Learning Syntactic Structure
Yoav Seginer

Abstract:
Syntactic structure plays a central role in most theories of language,
but it cannot be directly observed.  The question this thesis investigates
is whether there is a relation between syntactic structure and immediately 
observable properties of language, such as the statistics of the words 
and sentences that we hear and read. Finding 
such a relation has important consequences for the problem of language
acquisition by children, as well as implications for the theory of syntax
itself. It can also be used in engineering language processing systems.
One way to tackle this question is to design an algorithm which collects
statistics from sentences in a language and uses these statistics to
determine the syntactic structure of these and other sentences in the 
language. This process learns the syntactic structure of a language
from unannotated examples (plain sentences as can be observed in 
a language without extra information). The algorithm codes a relation
between the statistics collected from the observable language and 
the syntactic structure. If the algorithm successfully captures at least
part of the syntactic structure, we can say that the algorithm is 
an approximation of the relation between the observable language and its
syntactic structure. Such an algorithm is called an unsupervised
parser. This thesis describes a specific proposal for an unsupervised
parsing algorithm. By testing the proposed parser on corpora of different
languages, it is shown that the algorithm successfully discovers part of
the syntactic structure of these languages.

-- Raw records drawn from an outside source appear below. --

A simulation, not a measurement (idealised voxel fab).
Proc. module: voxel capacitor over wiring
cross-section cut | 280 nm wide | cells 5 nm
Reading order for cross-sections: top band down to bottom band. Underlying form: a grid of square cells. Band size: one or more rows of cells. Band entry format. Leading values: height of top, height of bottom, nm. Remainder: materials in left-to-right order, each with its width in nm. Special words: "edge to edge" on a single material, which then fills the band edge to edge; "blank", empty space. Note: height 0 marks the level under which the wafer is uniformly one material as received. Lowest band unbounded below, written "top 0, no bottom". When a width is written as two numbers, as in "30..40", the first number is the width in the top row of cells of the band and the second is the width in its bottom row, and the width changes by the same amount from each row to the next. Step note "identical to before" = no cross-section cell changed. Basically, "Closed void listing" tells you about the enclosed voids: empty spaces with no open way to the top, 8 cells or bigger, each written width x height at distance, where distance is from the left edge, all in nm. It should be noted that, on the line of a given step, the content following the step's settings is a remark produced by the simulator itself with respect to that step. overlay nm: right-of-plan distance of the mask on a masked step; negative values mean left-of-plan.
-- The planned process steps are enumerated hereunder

The relation described by the unsupervised parser depends not only on the
choice of statistics being collected but also on the choice of representation
of the syntactic structure. The correct choice of representation is therefore
important in making the parser simple. The first part of the thesis
describes a completely new representation of syntactic structure 
(called common cover links) and a parsing method suitable for this
representation.

The common cover links make it possible for the parser to make use of
two important properties of natural language which I presuppose:
humans process language incrementally and the syntactic structures
of language are skewed (every subtree of a parse tree has a short branch).
By using common cover links, it is possible to define an incremental
parser which constructs the syntactic structure of a sentence
as the words of the sentence are being read one by one. The common
cover link representation ensures that only skewed syntactic trees are produced
by the parser. This considerably reduces the number of possibilities 
that the parser has to consider and makes the parser simple and fast. 

The second part of the thesis describes the statistics that the parser
collects and how these are used during parsing. An important property
of the algorithm is that statistics are collected from each sentence
only after this sentence has been parsed. In this way, the parser
is gradually improved: new statistics are added to previously collected
statistics and together are used to parse the next sentence and collect
additional statistics.

The statistics are collected for each word separately. For each word,
the statistics are represented by labels which are based on the frequency
of adjacent words and of the labels of these words. Based on the labels,
simple properties are induced which determine how words should be linked
to each other when parsing. As a result of the Zipfian distribution of words
in natural languages, the most frequent words dominate the properties
of all words. In this way, the most frequent labels take over the role
of the traditional parts of speech. The induction of the properties of
a word is carried out by summing over the properties of other words.
This makes the learning process very simple and fast.

The parser is tested on three corpora, in English, German and Chinese.
In each of these three languages the parser successfully discovers
part of the syntactic structure of the language. The parser is much
faster than other unsupervised parsers while achieving state of the art 
accuracy.